Functional programming design patterns

There are a number of common design patterns for functional programming. These are typical approaches to functional programming that are used in a variety of contexts. 

Note the important distinction from object-oriented design patterns. Many OO design patterns are designed to make management of state more explicit, or aid in composition of complex, emergent behavior. For functional design patterns, the focus is almost always on creating complex behavior from simpler pieces.

There are many common functional design approaches shown throughout this book. Most have not been presented with a particular name or story. In this section, we'll review a number of these patterns.

  • Currying: This can be called a partial function application and is implemented with the partial() function in the functools module. The idea is to create a new function based on an existing function plus some (but not all) of the function's arguments.
  • Closures: In Python, it's very easy to define a function that returns another function. When the returned function includes variables bound by the outer function, this is a closure. This is often done when a function returns a lambda object or a generator expression. It's also done as part of creating a parameterized decorator. 
  • Pure functions: These are the common stateless functions. In Python, we may also work with impure functions to deal with stateful input and output. Additionally, system services and random number generators are examples of impure functions. A good functional design will tend to emphasize pure functions to the furthest extent possible, avoiding the global statement.
  • Function composition: The itertools library contains a number of tools for functional composition. In previous chapters, we also looked at ways to use decorators for functional composition. In many cases, we'll want to create callable objects so that we can bind functions together at runtime.
  • Higher-order functions: Python has a number of built-in functions that use other functions, these include map(), filter(), min(), max(), and sorted(). Additionally, libraries such as functools and itertools contain other examples.
  • Map-reduce algorithms: They are easily built using the higher-order functions. In Python, these amount to a variation on reduce(f, map(g, data)). We can use a function, f(), to handle reduction, and a function, g(), to perform an item-by-item mapping. Common examples of reductions include sum(), as well as many of the functions in the statistics library.
  • Lazy (“non-strict”) evaluation: This is exemplified by Python generator expressions. An expression such as (f(a) for a in S) is lazy and will only evaluate f(a) as values are consumed by some client operation. In many examples, we've used the list() function to consume values from a lazy generator.
  • Monads:  Imposing ordering is generally needless in Python because ordering of operations is unavoidable. We can use the pymonad library to provide some explicit syntax that can clearly show how ordering should be implemented within more complex expressions. This is helpful for input and output, but also for complex simulations where behavior is stateful.

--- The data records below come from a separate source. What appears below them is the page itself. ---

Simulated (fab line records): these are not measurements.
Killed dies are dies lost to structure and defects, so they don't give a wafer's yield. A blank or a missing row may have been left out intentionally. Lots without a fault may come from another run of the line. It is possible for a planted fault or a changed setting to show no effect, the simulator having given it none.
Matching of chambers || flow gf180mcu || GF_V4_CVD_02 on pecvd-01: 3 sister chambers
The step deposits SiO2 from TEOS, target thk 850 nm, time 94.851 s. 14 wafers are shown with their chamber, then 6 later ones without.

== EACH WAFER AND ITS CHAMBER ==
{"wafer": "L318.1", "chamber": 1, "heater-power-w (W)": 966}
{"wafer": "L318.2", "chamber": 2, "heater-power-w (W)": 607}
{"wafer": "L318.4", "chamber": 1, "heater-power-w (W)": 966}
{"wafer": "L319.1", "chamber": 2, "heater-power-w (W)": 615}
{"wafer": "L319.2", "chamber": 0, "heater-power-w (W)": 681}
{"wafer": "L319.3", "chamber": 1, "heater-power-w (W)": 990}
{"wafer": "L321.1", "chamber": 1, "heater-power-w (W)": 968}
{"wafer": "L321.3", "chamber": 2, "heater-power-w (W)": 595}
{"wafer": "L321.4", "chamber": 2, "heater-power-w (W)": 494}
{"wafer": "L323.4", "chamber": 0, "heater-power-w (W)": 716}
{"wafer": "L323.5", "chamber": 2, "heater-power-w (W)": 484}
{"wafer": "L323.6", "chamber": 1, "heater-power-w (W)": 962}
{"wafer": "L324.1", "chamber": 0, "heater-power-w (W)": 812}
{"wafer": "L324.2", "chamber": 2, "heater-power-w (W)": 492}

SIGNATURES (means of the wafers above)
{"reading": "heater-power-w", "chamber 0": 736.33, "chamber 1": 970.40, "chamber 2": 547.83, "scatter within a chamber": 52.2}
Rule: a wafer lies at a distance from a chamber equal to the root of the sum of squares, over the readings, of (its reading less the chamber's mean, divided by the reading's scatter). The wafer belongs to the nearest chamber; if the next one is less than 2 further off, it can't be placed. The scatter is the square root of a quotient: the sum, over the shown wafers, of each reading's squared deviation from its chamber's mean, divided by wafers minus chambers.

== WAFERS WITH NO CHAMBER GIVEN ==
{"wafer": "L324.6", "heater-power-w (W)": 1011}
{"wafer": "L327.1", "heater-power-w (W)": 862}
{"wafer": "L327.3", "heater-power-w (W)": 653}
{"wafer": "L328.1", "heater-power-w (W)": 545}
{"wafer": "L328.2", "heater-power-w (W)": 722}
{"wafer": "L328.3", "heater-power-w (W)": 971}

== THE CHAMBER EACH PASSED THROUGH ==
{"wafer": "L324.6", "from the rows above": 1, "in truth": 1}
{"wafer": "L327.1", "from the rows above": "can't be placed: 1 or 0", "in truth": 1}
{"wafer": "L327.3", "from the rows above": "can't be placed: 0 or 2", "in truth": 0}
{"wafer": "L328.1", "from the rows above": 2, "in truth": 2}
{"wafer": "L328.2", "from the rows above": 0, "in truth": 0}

In addition to these common functional programming design patterns, there are some additional techniques that are part of doing functional programming in Python:

  • Transforming tail recursion into a for statement: Python imposes an upper limit on recursion and there are rare cases where loops will allow us to exceed this limit. More importantly, recursion involves overhead in managing stack frames, which a for statement avoids.
  • Iterable functions: Using the yield from statement makes it very easy to create functions that are iterable collections of results from other functions. Using iterable results facilitates functional composition. 
  • Python decorators and callable objects can behave as  functors. In the ML-like languages, functors are used to take type definitions as parameters. In Python, type definitions are often class-based, and it's sensible to combine these with callable objects or decorators.

All of these functional design patterns can be characterized as typical or common ways to design and implement functional programming. Any kind of design that's frequently repeated forms a pattern we can learn from and use for our own software design.